Perhaps an analogy would help.
Let us assume a physical system much simpler than a human being. Assume we are looking at a grid of colored tiles, like a checkerboard, or like the pixels of a gif image. The grid is composed of tiles.
Each tile has two variables: it is a certain degree of brightness along the black to gray to white spectrum, and it is a certain shade of greenness from yellow to green to blue.
Got it? Two variables, the degree of brightness and the degree of greenness. Two, not one. Two.
The grid contains a duotone picture of some green and yellow object, let us say a leafy ear of corn on a dappled blue background.
Let us also assume the color picture is in motion, according to the rules of a game. There are two rules.
The first rule states that when a dark tile is surrounded by four bright tiles, it flips the tile from dark to bright and moves to the west one position and north two positions, a knight’s move. This is called the dark-bright rule.
The second rule says that when a yellow tile is surrounded one four sides by blue tiles, it flips the tile from yellow to blue and moves east two positions and south one position, also a knight’s move. This is called the yellow-blue rule.
Now let us take two trials of this game step by step, using your same method. The starting picture is the same in both trials, the ear of corn. Each tile is in the same location on the grid.

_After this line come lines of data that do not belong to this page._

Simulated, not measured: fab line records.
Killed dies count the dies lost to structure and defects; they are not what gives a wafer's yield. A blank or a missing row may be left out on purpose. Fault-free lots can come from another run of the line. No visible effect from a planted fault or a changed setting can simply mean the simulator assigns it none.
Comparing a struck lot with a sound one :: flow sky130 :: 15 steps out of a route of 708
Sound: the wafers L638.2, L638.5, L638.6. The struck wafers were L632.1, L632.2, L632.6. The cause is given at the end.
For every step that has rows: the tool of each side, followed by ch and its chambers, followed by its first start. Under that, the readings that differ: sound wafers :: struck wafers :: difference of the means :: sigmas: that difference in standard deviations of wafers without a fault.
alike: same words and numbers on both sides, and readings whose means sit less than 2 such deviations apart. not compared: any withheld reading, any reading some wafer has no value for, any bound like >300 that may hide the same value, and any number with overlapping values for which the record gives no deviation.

In the first trial, we use both sets of rules, the dark-bright rule on odd moves and the yellow-blue rule on even moves.
1. Collect the tile information, including position of each tile, its brightness, and its hue. Call this list A.
2. Perform a calculation of the game for both sets of rules on it in your imagination for a given number of game moves. Call this list B.
3. Perform the same number of game moves using both set of rules by moving and flipping tiles with your finger on the grid. This is list C.
4. Compare list C and B.
You should get the same result on C and B.
1. Collect part of the tile information, including position of each tile, its brightness, but NOT its hue. Call this list D.
2. Perform a calculation of the game rules for the dark-bright game ONLY in your imagination for a given number of game moves. You are performing the odd numbered moves only. Call this list E.
3. Perform the same number of game moves using BOTH set of rules by moving and flipping tiles with your finger on the grid. You are performing both odd and even numbered moves. This is list F
4. Compare list E and F.
You cannot get the same result on E and F, except by odd coincidence.
Now, let us further suppose we are talking to an oddball character who is, or pretends to be, colorblind, such that when you point out to him that tiles have yellow or blue color, he insists that yellow and blue can be deduced from the shades of gray of the brightness of the tile. He says blue is a shade of gray. He says there is not two variables, but only one.
He asks you persistently to run the trials of the game, all the while insisting that the first trial MUST be the same as the second trial, because brightness is the same as color. He insists that there are not two variables to the tiles, grayness and greenness, but only one, grayness.
When you ask him why he thinks so, he does not answer, but merely repeats the assertion.
He talks to you for three years, and in that time, you cannot get him to admit that yellow and blue and green exist at all. He says it is all gray, and that only gray is real.
Is my analogy too deep for you? You are the colorblind oddball. The yellow-green-blue variable of the tile is the mental information. The dark-gray-white variable of the tile is the physical information.
Your thought experiment asks me to collect all the ‘information’ about Shakespeare without telling me whether or not I am collecting information about the color variable, mind information, or not. If I am not collecting that information, then no, obviously no, physical mechanics will not predict his bodily motions. If the information includes the color variable, and if my mechanics somehow also contains rules for predicting future mental states from past mental states, then yes obviously yes, the mental-physical combined mechanics will predict his bodily motions.
So do not give me any nonsense about merely writing up columns of numbers, asking me not to anticipate your argument. Your question as it stands makes no sense, because you are not saying what the numbers represent. You are not saying if the atomic information includes mental information. You are not saying whether the classical mechanics can predict mental states as well as physical states.
Because you cannot and will not control your variables, because you cannot and will not ask an unambiguous question, the only answer that can be given is a conditional. Namely: IF panphysicalism is a correct model of the universe, THEN all information, mental and physical, is inside your numbers and all future states, mental and physical, could be predicted from a sufficiently accurate model of the universe. But IF not THEN not.
You are not controlling your variables. You are not defining your terms.
Your thought experiment about writing up columns of numbers means exactly nothing because you are once again making a circular argument, assuming what you what to prove.